Inspired Entertainment faces de-listing from the NASDAQ exchange after it failed to publish its third-quarter results in a timely manner.
The North American provider of gaming, sports betting and lottery technology is yet to produce its Form 10-Q to the Security and Exchange Commission before it was due, therefore is in non-compliance with the exchange’s regulations.
NASDAQ authorities have given Inspired 60 calendar days to submit its results under the current plan, however, the firm can request additional time for submission.
Currently, the firm has until Jan. 22 to publish its results but, if it publishes a plan acceptable to the stock exchange, it will have an additional 180 days, given until May. 7 to comply with the regulations.

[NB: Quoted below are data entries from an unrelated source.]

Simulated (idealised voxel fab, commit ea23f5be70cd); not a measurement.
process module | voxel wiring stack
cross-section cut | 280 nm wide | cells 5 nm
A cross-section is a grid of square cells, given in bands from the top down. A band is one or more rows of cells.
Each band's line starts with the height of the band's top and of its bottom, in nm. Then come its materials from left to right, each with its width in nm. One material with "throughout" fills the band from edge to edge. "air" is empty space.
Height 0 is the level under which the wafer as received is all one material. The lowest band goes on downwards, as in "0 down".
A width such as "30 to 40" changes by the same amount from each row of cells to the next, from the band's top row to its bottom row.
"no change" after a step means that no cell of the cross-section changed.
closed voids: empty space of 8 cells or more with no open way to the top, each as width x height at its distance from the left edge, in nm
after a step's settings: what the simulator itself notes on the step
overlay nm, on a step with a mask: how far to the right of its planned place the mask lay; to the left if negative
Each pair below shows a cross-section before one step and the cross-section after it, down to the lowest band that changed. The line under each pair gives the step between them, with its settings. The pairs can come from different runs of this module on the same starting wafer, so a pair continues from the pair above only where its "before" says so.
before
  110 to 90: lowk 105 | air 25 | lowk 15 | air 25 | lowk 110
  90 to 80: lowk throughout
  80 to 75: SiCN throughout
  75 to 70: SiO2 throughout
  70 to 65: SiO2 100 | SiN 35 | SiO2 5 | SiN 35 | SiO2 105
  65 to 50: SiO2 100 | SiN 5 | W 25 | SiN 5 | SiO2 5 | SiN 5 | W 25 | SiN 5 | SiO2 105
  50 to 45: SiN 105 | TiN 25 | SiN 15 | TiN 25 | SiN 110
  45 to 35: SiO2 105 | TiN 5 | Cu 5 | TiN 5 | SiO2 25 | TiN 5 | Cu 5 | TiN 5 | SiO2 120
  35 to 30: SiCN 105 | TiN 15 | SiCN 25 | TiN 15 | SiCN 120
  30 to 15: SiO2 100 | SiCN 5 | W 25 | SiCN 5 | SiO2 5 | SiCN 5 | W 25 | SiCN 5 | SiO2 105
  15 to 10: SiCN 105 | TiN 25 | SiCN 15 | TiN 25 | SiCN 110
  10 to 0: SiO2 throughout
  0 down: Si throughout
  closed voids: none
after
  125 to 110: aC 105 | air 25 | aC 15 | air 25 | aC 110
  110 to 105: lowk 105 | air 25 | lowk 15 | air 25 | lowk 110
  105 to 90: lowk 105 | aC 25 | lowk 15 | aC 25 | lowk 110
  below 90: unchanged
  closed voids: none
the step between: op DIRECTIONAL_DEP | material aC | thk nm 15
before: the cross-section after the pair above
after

However, if these conditions are not met, Inspired faces the threat of being struck off from the exchange altogether.
Earlier this month, Inspired noted that it required additional time to publish its results for the period after auditing firm KPMG identified accounting errors with US GAAP within the documentation.
In November, an Inspired statement read: “The errors relate primarily to the application of the relevant accounting standards to projects, including the timing of capitalization with respect to software development projects and the nature of costs eligible for capitalization. The Company is currently undertaking a review of other financial statement line items and related accounting policies to ensure U.S. GAAP compliance. The Company is currently unable to determine whether this review will result in further adjustments being required.
“The Company does not believe that the foregoing changes will have any impact on the Company’s cash position or overall business plan. Although the Company cannot at this time estimate when it will file the amended reports, it is diligently pursuing completion of the restatement and intends to make such filings as soon as reasonably practicable.”
The company also told shareholders that, due to the accounting errors identified, its financial results for the end of 2022 can no longer be relied upon accurately. Further, its consolidated financial statement for 2021 should no longer be trusted as it contains similar inaccuracies.